If two triangles have two sides of the one equal to two sides of the other, each to each, but the angle contained by the two sides of one of them greater than the angle contained by the two sides equal to them, of the other, the base of that which has the greater angle shall be greater than the base of the other.

Let *ABC*, *DEF* be two triangles, which have the two sides *AB*, *AC*, equal to the two sides *DE*, *DF*, each to each, namely, *AB* to *DE*, and *AC* to *DF*, but the angle *BAC* greater than the angle *EDF*: the base *BC* shall be

greater than the base *EF*.

Of the two sides *DE*, *DF*, let *DE* be the side which is not greater than the other. At the point *D* in the straight line *DE*, make the angle *EDG* equal to the angle *BAC*, [I. 23.

and make *DG* equal to *AC* or *DF*, [I. 3.

and join *EG*, *GF*.

Because *AB* is equal to *DE*, [*Hypothesis*.

and *AC* to *DG*; [*Construction*.

the two sides *BA*, *AC* are equal to the two sides *ED*, *DG*, each to each;

and the angle *BAC* is equal to the angle *EDG*; [*Constr*.

therefore the base *BC* is equal to the base *EG*. [I. 4.

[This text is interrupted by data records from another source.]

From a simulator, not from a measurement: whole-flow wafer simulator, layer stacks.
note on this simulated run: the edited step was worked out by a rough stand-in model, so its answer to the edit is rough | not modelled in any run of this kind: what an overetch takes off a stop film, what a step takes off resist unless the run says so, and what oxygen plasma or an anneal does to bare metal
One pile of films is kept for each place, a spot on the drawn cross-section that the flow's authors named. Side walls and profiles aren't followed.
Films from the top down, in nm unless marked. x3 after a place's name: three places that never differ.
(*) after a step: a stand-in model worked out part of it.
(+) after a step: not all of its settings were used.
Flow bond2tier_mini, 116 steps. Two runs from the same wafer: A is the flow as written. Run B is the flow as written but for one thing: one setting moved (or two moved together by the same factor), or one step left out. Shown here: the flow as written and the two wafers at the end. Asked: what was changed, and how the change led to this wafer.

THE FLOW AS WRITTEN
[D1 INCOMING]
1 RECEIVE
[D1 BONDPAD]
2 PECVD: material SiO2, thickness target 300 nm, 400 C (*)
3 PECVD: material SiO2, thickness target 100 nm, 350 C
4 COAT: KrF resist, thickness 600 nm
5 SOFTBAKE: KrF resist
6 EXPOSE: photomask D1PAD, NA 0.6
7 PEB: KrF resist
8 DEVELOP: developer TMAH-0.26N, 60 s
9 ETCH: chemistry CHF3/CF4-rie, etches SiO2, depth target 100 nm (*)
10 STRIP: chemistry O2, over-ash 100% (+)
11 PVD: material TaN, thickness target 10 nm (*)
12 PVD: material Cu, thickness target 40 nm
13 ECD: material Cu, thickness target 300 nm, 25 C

And because *DG* is equal to *DF*, [*Construction*.

the angle *DGF* is equal to the angle *DFG*. [I. 5.

But the angle *DGF* is greater than the angle *EGF*. [*Ax*. 9.

Therefore the angle *DFG* is greater than the angle *EGF*. Much more then is the angle *EFG* greater than the angle *EGF*. [*Axiom* 9.

And because the angle *EFG* of the triangle *EFG* is greater than its angle *EGF*, and that the greater angle is subtended by the greater side, [I. 19.

therefore the side *EG* is greater than the side *EF*.

But *EG* was shewn to be equal to *BC*;

therefore *BC* is greater than *EF*.

Wherefore, *if two triangles* &c. q.e.d.

PROPOSITION 25. *THEOREM*.

If two triangles have two sides of the one equal to two sides of the other, each to each, but the base of the one greater than the base of the other, the angle contained by the sides of that which has the greater base, shall be greater than the angle contained by the sides equal to them, of the other.

Let *ABC*, *DEF* be two triangles, which have the two sides *AB*, *AC* equal to the two sides *DE*, *DF*, each to each, namely, *AB* to *DE*, and *AC* to *DF*, but the base *BC* greater than the base *EF*: the angle *BAC* shall be greater than the angle *EDF*.

For if not, the angle *BAC* must be either equal to the angle *EDF* or less than the angle *EDF*.

But the angle *BAC* is not equal to the angle *EDF*, for then the base *BC* would be equal to the base *EF*; [I. 4.

but it is not; [*Hypothesis*.

therefore the angle *BAC* is not equal to the angle *EDF*.

Neither is the angle *BAC* less than the angle *EDF*,

for then the base *BC* would be less than the base *EF*; [I. 24.

but it is not; [*Hypothesis.*

therefore the angle *BAC* is not less than the angle *EDF*.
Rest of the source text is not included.